Crazy physics crank brings us the dirt on why Einstein was wrong and he is right, and provides us with all the secrets of the universe.

sci.physics.relativity is full of cranks like this.

They say Einstein is wrong because of this or that thought experiment. Repeated requests to show mathematical working are either ignored, or in the rare occasions when math is employed, the simple math mistakes are legion.

They then claim the same thing over again on another thread.

Relativity theory is a theory based solidly on the axioms of mathematics and is, at heart, a symmetry theory. Because it goes against people's strongest assumptions about the Universe like the lack of a Universal Time or that lengths measured in one frame of reference are different from another, it drags in more than its fair share of cranks claiming its wrong.

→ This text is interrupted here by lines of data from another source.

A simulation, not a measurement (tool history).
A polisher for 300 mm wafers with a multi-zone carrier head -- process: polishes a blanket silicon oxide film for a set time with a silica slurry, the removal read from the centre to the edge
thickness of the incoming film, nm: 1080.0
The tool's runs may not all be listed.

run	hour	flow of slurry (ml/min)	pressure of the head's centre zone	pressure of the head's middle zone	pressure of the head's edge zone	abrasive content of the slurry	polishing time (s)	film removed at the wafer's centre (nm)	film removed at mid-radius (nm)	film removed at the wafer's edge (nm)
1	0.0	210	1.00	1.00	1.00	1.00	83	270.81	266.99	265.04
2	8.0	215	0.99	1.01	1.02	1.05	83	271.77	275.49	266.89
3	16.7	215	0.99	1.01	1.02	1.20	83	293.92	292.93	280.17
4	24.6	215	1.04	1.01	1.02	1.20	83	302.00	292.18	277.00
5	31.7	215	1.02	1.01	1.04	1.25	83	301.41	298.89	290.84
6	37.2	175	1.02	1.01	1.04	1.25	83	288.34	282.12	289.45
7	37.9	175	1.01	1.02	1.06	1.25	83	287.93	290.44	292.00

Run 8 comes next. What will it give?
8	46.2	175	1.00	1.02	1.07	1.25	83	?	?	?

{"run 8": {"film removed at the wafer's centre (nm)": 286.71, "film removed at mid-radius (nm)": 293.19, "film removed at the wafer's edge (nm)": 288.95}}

On reflection, every single solid piece of science has someone denying it on Usenet. Incredibly, there are people on sci.geo claiming that plate tectonics is wrong.
 
Re: Re: Fitzpatrick's Theory of Everything

Diamond said:
Incredibly, there are people on sci.geo claiming that plate tectonics is wrong.
"Incredibly"?

Even if there weren't so many nuts in the world, do you think the fundies could leave continental drift alone?
 
While skimming the "extremely simple" web page, trying to find where he tells us what his theory actually is, rather than just going on and on about how wonderful and groundbreaking and revolutionary it is, I came across this:

Math is the very soul of science and it is the sword of Excaliber that every scientist carries next to him just as the Vikings always carried their swords right next to them all the time.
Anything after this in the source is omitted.